As a student in the University of Waterloo’s Kinesiology program, I am learning the study of human movement. That means I spend a lot of my time in labs looking at how humans move from a cellular and musculoskeletal level.
In the lab, Electroencephalography (say that 5 times fast) or EEG, is a tool used to learn what is happening in the brain by scanning it.
In my short time as a MEDA supporter, I have done theoretical “brain-scans” of this organization, and I have come to a conclusion, MEDA is a great organization. By attending their 2017 convention in Vancouver, Canada and visiting to their Improving Market Opportunities for Women in Myanmar (IMOW) this November I have learned just how important MEDA’s work is to the fight against poverty.
As the EEG learns what is happening in the brain, I have learned what is happening in MEDA and in their Myanmar project – and I am happy to say that I wasn’t disappointed!
Here are three things I learned about MEDA on my trip to Myanmar:
MEDA is an organization that is enthusiastic and energetic; and it uses these forces to propel it forward in its mission to provide business solutions to poverty.
I saw this energy first-hand when I attended #MEDACon2017. You could feel the currents moving throughout the room as more than 400 people congregated to learn about MEDA’s work around the world and listen to the engaging seminar and plenary speakers.
I also saw this enthusiasm from my local Leamington MEDA chapter. When I showed interest in the MEDA trip, they helped secure funding for the trip expenses and assisted in raising an incredible amount of money for the project (I’ll tell you how much at the end).
MEDA financially supports, educates and trains the communities where it works. This is my second “e” because education is a key component of their Improving Market Opportunities for Women (IMOW) project. One area of education is in financial and management skills. Through partners in Myanmar, MEDA has 114 Village Savings and Loan Groups supporting over 2,000 clients. I had the pleasure of meeting one such group. I considered it an honour and privilege to meet the clients and hear stories of how MEDA’s groups have changed their lives. I could see the excitement in their eyes when I asked them their hopes and dreams for their families and farms.

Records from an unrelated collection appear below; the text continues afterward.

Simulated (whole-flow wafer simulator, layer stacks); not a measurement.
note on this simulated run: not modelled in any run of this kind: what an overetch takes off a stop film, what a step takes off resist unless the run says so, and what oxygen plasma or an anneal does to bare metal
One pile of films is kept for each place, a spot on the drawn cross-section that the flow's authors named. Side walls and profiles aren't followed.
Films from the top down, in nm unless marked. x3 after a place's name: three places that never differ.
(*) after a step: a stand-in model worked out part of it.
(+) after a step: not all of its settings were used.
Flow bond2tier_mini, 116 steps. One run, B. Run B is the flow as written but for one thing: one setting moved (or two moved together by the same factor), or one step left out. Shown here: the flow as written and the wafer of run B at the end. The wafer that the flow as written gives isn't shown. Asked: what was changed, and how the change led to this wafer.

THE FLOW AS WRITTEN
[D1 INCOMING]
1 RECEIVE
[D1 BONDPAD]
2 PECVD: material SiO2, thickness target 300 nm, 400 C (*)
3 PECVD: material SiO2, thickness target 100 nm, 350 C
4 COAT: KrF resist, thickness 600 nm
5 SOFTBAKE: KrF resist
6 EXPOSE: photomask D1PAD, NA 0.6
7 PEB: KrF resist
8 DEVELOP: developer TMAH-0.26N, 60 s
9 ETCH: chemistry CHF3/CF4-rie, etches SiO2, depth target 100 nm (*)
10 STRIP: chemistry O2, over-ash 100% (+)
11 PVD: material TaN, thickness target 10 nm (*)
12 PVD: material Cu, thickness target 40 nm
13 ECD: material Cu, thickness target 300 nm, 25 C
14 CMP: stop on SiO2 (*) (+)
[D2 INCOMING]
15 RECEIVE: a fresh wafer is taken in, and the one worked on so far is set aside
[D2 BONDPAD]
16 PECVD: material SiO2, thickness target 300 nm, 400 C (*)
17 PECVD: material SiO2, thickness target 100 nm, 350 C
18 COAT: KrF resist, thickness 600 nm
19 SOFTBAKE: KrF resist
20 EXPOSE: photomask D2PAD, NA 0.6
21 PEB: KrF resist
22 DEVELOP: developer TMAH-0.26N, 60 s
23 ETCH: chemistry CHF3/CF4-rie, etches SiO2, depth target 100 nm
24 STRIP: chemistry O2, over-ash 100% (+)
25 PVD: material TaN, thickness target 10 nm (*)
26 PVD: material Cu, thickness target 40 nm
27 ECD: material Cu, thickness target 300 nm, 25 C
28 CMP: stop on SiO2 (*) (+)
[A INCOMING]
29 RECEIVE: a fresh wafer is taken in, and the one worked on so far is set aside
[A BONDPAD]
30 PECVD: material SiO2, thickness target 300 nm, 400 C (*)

MEDA also brings critical experience to agricultural practices in the culturing of rice, garlic, cauliflower, eggplant and turmeric. The impact of this goes beyond higher yield – it also means food and income security and fosters the empowerment of women in their communities.
The final “g” is for generosity. Generosity surrounded me at the conference and while in Myanmar. Many people who are involved with MEDA are very generous with what has been given them. MEDA supporters helped me and my dad raise over $24,000 for the Myanmar project! But I learned that they are generous in more ways than that. The cycle tour group had members from all professions and walks of life, and they were so willing to share their stories, business knowledge and time with me. I am incredibly grateful for the time they spent with me and honour to receive this gift.
This has been a brief EEG, or brain scan if you will of my impressions of MEDA’s work. I am really impressed by what I saw in Myanmar, and I know this will not be my last trip with them.